They seem to have gone for miniaturisation, coupled with visual appeal. It's a bit like they were designed by Clive Sinclair!

I think I'll stick with my Bob Parker ESR meter and Marconi LCR bridge.
 

Offline Fraser

  • Super Contributor
  • ***
  • Posts: 9296
  • Country: gb
Re: More product teardowns
« Reply #9 on: April 30, 2011, 11:45:49 am »
Alex,

As you suggest, it would take some effort to kill the MCU and I was surprised to hear that this had occurred in view of other components being in the signal path. Maybe the e*ay buyers assumed MCU failure. As I have yet to get my paws on a dead unit I cannot be sure what dies in an overvoltage situation.
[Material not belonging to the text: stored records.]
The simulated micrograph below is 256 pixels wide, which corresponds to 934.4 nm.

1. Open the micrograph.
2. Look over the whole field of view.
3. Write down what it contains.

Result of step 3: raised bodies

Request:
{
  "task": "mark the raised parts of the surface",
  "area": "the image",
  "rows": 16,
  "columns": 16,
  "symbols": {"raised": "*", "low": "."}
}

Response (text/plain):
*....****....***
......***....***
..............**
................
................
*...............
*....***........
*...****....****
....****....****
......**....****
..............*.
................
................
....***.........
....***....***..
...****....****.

It is very hard to protect equipment from all eventualities as someone will aways find a way to stuff a unit  :-\

I had a laptop in for repair that had been 'tested' for EMI susceptability by extending a gas cookers electronic ignition HT output to the vicinity of the motherboard and probes created a spark gap....a stray flashover to the laptop PCB ended it's life there and then  :'(  It was beyond my abilities to revive it and considering the stupidity of the owner, he deserved to be hit with te cost of a new laptop.
 

Alex

  • Guest
Re: More product teardowns
« Reply #10 on: April 30, 2011, 01:29:35 pm »
ERSA I-CON 2 with Serial Port Teardown

This is Ersa's flagship hand-soldring station, considered one of the top manufacturers of soldering solutions. This particular one can accept two soldering tools and features a 'serial port' to connect to control a fume extractor or an IR heatingplate. I would love to explore the rest of these components, but the 'serial port' version only comes with the i-tool (the soldering pencil iron). My expectations are high, you had better got this right Ersa!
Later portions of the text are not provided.